Friday, January 11, 2008

fly me to the tune

I was playing "Fly me to the Moon" on guitar today. I am not a Sinatra fan but his version of "Fly me to the Moon" with the Count Basie Orchestra is a timeless masterpiece of art. I play a version that is not technically difficult to pull off but still captures all the jazzy sophistication of the song with it's mix of Major 7th and Dominant 7th chords.
The music of my formative years was country, rock and pop music. Sinatra and big band jazz had never been things that I was able to appreciate; Opera is still a problem for me in the same sort of way. However, circumstance caused me to listen to this particular version of "Fly me to the Moon" dozens of times until it had possessed my unconsciousness and I began to love the song.
For three months in the mid' '90's I worked the night shift in a commercial radio station whose main demographic was the retiree set and thus focused on the moldy oldies. One of the tracks in heavy rotation on this AM frequency fossil was "Fly me to the Moon". I was eventually fired for screwing up a syndicated religious program aired on Sunday mornings but not before I had started to listen to that song with an open ear/mind and begin to appreciate it's beauty and succinct perfection. (I would note that the same thing happened to me with Herb Alpert's Orchestral version of "This Guy in Love" but that's another blog.)

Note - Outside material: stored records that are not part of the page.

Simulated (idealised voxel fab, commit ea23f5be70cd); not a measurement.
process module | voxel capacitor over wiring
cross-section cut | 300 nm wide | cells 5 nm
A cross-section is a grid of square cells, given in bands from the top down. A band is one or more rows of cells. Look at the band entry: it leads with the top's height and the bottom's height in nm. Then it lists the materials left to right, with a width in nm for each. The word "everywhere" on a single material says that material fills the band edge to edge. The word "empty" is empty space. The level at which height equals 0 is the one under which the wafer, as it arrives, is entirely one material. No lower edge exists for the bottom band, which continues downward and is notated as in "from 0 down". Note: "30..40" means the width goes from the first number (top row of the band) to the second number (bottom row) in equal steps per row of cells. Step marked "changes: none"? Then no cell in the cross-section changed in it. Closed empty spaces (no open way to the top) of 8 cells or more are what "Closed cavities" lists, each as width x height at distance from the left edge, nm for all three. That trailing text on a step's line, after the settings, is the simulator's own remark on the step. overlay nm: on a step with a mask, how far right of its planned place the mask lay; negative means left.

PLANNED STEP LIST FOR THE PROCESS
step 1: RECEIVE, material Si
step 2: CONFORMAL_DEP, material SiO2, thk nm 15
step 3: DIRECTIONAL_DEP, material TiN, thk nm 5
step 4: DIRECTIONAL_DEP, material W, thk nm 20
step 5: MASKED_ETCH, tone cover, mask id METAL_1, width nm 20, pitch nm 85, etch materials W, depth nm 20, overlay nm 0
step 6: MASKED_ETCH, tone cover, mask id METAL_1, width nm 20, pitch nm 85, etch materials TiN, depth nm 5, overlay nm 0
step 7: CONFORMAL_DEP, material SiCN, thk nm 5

A year or so later I began my career as a wedding DJ and guess what song the oldies loved to slow dance to......you guessed it, "Fly me to the Moon". So for a two years, until I grew tired of bride's and their mothers and their special fucking day, I played that song several times each weekend as part of my oldies slow set before the traditional garter toss and the real drunkeness took over the reception hall. I still remember, third song on side two of cassette number 134.
Herein we have artistic perfection that will age like tree sap into amber for all time. In under three minutes Sinatra, Basie and company and Quincy Jones created an understated piece big band vocal beauty. I realize now how good Sinatra could be; how he wore the melody like a glove and never strayed or added notes. The modern R&B style of vocalism is the horrible antithesis to the archaic Sinatra style of shout.
Basie's band is like a tight rope for Frank to walk, the brass jumping out to punctuate and push the man along.
You can feel Sinatra's joie de vivre as he dances among the stars. When I play and sing the song I can feel his spirit in me and feel the human tragedy of our aging and passing. Why can't we sing for ever more? Why cannot we see what spring is like on other worlds? Sometimes I think Christianity's obsession with life after death is silly and childish but when I play "Fly me to the Moon", I begin to understand and I hope Sinatra is up there somewhere dancing and singing among the stars.